A Wise Man Once Said, “The Longer You Wait For Something, The More The Uncertainty Grows.”
The predictions have turned to reality. With the UK’s historic and unprecedented decision to sever the ties with the EU in June last year, a decade of uncertainty stretches before us.
We have covered many aspects of potential Brexit repercussions so far, but today we will be looking particularly into what the elected referendum outcome could mean to the country’s financial services. Because make no mistake, Brexit and the impact on financial services could be huge.

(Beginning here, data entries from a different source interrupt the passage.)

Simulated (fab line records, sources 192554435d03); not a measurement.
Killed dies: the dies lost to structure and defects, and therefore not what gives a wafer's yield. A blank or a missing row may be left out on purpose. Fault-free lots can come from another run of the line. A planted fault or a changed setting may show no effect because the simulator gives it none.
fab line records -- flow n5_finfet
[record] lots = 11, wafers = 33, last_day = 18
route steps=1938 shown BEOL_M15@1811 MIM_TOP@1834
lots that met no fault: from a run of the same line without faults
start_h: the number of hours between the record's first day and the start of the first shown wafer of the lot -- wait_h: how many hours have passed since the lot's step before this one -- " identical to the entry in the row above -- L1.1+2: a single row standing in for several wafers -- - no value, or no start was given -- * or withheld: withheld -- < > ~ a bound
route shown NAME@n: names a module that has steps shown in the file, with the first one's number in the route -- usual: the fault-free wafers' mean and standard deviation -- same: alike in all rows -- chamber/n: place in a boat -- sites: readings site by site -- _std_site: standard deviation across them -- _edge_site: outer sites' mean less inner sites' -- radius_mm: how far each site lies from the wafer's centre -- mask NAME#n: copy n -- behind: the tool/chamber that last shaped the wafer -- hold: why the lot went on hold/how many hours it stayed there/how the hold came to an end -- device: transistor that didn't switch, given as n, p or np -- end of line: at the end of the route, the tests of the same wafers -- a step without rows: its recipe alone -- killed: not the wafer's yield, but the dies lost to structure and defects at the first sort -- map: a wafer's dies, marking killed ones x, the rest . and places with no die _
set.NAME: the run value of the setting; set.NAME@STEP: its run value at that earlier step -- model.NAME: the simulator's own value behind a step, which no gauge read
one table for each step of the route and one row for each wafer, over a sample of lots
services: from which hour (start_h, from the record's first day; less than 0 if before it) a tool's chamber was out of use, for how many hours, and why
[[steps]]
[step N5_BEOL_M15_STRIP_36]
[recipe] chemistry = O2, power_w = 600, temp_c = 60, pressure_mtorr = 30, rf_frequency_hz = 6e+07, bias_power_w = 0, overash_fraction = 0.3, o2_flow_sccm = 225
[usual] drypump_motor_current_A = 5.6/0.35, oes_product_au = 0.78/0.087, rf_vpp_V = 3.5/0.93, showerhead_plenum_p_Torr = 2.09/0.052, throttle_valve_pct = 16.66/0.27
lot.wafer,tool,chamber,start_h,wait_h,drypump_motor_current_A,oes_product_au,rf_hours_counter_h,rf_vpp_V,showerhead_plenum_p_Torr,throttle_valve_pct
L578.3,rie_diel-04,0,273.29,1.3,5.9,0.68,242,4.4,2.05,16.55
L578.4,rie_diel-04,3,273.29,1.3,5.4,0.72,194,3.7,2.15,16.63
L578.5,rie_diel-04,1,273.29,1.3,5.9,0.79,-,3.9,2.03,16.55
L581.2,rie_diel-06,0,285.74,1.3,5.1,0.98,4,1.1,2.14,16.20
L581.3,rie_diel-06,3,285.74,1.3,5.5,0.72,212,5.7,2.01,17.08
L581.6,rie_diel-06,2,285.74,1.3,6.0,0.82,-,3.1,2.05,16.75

Post-Brexit Forecasting: Brexit And The Impact On Financial Services
The financial sector is an extremely important and vital one, not just for the national, but global economy, as this Oliver Wyman report goes to prove:
“The UK-based financial services sector is a significant contributor to the UK economy. The sector annually earns approximately £190 billion – £205 billion in revenues, contributes £120 billion – £125 billion in Gross Value Added (GVA), and, together with the 1.1 million people working in financial services up and down the country, generates an estimated £60 billion – £67 billion of taxes each year. It contributes a trade surplus of approximately £58 billion to the UK’s balance of payments”.
So what is going to happen in this assumed 10 years of transitional period to complete independence from the EU? As of now, nobody really knows. Because Brexit is such an unprecedented political event, even the most apt financial experts can feel at sea.
Staring at our crystal ball of national and EU politics, what do we see? Several scenarios unfold.
We can roughly divide Brexit and the impact on financial services into three categories:
Economic Impact On The City
As of now, London’s position as one of the regional and global financial hubs remains unchallenged. This is mostly due to its well-established, sturdy network of institutions, support systems, and other advantages that are hardly paralleled by other places.
The experts at Grant Thornton claim that Brexit will pose a significant regulatory/legislative challenge, because more than 40 years of EU regulation have not been formally enshrined in UK law.
The question that lies before the Government is, once the EU legislation stops being effective, how to avoid and fill in the numerous gaps in the UK’s domestic legislative framework? In other words, how to adopt EU laws into UK ones?
Because whether formally in the EU or not, there is no doubt the UK will still need to comply with various EU regulations if it wants to continue conducting business with the countries that are in the Union.
Impact On International Trade
Many suspect that Brexit will result in a plunge of export of financial services to other EU countries, even though there are alternatives, such as founding subsidiaries or making bilateral trade agreements. The organisation Open Europe explains it with the following argument:
“If the current passporting system is lost, there are three broad alternatives: regulatory ‘equivalence’ with the EU, bespoke agreements, and local arrangements. Where the UK Government does not succeed in negotiating cross-border access, financial firms will still be able set up local branches and subsidiaries if they wish to continue to provide services in certain member states.
However, this may require significant investment in terms of capital, staff and infrastructure and may involve moving some of it from the UK. We believe that the Government’s primary objective, with regards to financial services, should be to try and keep the CRD IV passport.”
Final Words: Brexit And The Impact On Financial Services
All in all, it seems that, while formally independent, the UK will still have to rely heavily on EU and maintain legal compliance – if its financial services and all other aspects are not to suffer. Perhaps we should be asking ourselves, has Brexit become the new “Much ado about nothing”?
Time will tell but Brexit and the impact on financial services is worrying for many people. The three scenarios we’ve painted here are the most logical ones that elaborate on Brexit and the impact on financial services in the UK.